I have a screw clamping the surfaces as well, but the extra insurance of adhesive is what I would like. I'm seeing online that bonding aluminum is not as simple as it sounds, as the oxide layer is weak or something. Plus, I don't know how anodizing it changes anything with the sealed layer if I were to try epoxy or something.

Anyone have experience with this? Because I've already googled myself so I'm asking for someone that's had success with strong bonding between anodized aluminum surfaces, or bare aluminum surfaces, not just someone to tell me to use super glue because you think it will work.

Thanks a lot.
 
ideally you would mask the area before anodizing, and after anodizing is done, chromate conversion coating would be applied (alodine) to the bonding area (aluminum has to be bare, no oxides, conversion coating works on clean bare aluminum) - it sounds easier than actually getting it done well

alternatively you could simply skip masking, score the anodized area to be bonded with 60-80 grit sand paper and glue it, if there will be additional screws holding the joint in compression, it should hold, at least for some time

there are special structural glues (not epoxies necessarily) for bonding bare aluminum surfaces, but might not be available in small packaging

a while ago I had to repair a Heidenhain glass scale where the glass scale had separated from the anodized aluminum housing, I could use silicone glue there (forgot the exact type, can check later), but I suspect silicone might not have the right properties for OPs application, that particular silicone bonded to the anodized surface very well, it would break before releasing from the anodized surface
 
There are some double sided tapes from companies like 3M that are used to bond aluminium to aluminium and are quite strong but require a freshly bead blasted surface less than 30 minutes old to bond to.
 
Adhesives may work as long as moisture can never get to the area.

I was at an EAA meeting where a fellow gave a demonstration and talk about epoxy bonding of aluminum. The aircraft he was building used epoxy for much of the structure like wing assembly. He researched the subject and found boeing had a proprietary treatment process for similar attachments.

He brought some strips of aluminum that had been bonded together with just good cleaning processes. The strips were about an inch wide, 2 feet long and perhaps .025 thick. The last inch was not glued. Two volunteers were brought from the audience and each given a pair of pliers and told to pull on each of the unglued ends. Nothing happened. Then he took a spray bottle filled with water and sprayed a finely atomized cloud at strips. There was immediate failure with the strips peeling apart and the adhesive separating from the aluminum. The failure was so quick that it looked like a hoax. He had some strips that had been treated by Boeing and extreme pulling would cause the adhesive to split, the desired failure mechanism. He asked would you want to fly a plane into cloud with out treatment. I don't know how he pulled it off, but he actually got Boeing to treat his parts for a reasonable fee.
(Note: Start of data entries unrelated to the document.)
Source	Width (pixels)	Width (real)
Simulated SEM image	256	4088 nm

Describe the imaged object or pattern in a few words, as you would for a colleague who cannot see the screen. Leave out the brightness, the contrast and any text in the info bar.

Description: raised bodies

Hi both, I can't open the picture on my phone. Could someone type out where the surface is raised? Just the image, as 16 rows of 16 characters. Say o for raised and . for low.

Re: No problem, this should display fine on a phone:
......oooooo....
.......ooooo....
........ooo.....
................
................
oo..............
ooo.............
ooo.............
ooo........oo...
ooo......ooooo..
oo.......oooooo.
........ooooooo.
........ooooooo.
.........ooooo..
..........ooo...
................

I do not know what the treatment is that Boeing uses but it prevents the rapid (almost instant) corrosion. This corrosion has almost no strength.
 
Any of thousands of "at least" vacuum-tube days tech have been soft-soldering Copper wire to Aluminium chassis for as long as aluminum has been used to MAKE equipment chassis. Aluminium to aluminium as well.

All it ever needed was a an ignorant razor blade and a spot of oil. Preferably a silicon "transformer" oil because you could keep it around for - what? 60 years already, my little bottle of it?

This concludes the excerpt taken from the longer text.